For anyone that doesn't know me, I love to collect post-modern Christmas decorations. Basically the ugly, ugly plastic decorations that are most likely full of lead and pain that causes seizures and erectile dysfunction (although that second one hasn't really plagued me). Pairing these ugly items with the basic ugly items that litter my apartment throughout the rest of the year is probably one of my favorite activities. If you can believe it, the Infant of Prague stays and the creepy head looms all the live-long day.
Sharing my collection with six people on the internet is fun for sure, but much like my currently watching this back metal documentary, interspersing Dustin's interests with mine makes for a fun life together. Bottle brush trees and tiny robots go together swimmingly, anyway.

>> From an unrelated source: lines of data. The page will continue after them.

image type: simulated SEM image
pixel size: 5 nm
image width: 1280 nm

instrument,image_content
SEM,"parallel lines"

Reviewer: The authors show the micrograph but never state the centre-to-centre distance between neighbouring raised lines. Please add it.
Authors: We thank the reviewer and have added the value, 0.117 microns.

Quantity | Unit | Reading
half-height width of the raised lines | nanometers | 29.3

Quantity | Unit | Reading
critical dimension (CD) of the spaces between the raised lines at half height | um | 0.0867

No holiday is complete with embarrassing your family whilst showcasing your super sweet plastic Christmas shovel .My parents really enjoyed when I forced them to wear someone else's clothes and pose for a picture in Gettysburg. ESPECIALLY my father. He wouldn't even wear rental bowling shoes when we were going bowling one time for my birthday. Admittedly, this is more about my perverse pleasure it distressing my father than it is about my Christmas shovel. Moving on...
This year I bought a champagne (it's pronounced cham-pag-in) glittery tree and covered it with totally twee bows. Personally, I blame Etsy for this. If it wasn't for that site, aqua wouldn't be such a big part of my life. Neither would birds or little doodads that make me squeal.
Don't miss the creepin' Santa head in the background.
Why do so many Santas look like Rummys?
I've covered it in Norman Rockwell ornaments, teapot lights and sugarcube garland with the most adorablest button and corduroy tree skirt that ever lived.
That is, until the cats destroy it.
Christmastime is here. So that means its time for me to make a concerted effort to be a little nicer and be a little bit more human. Bill Murray will tell you all about it.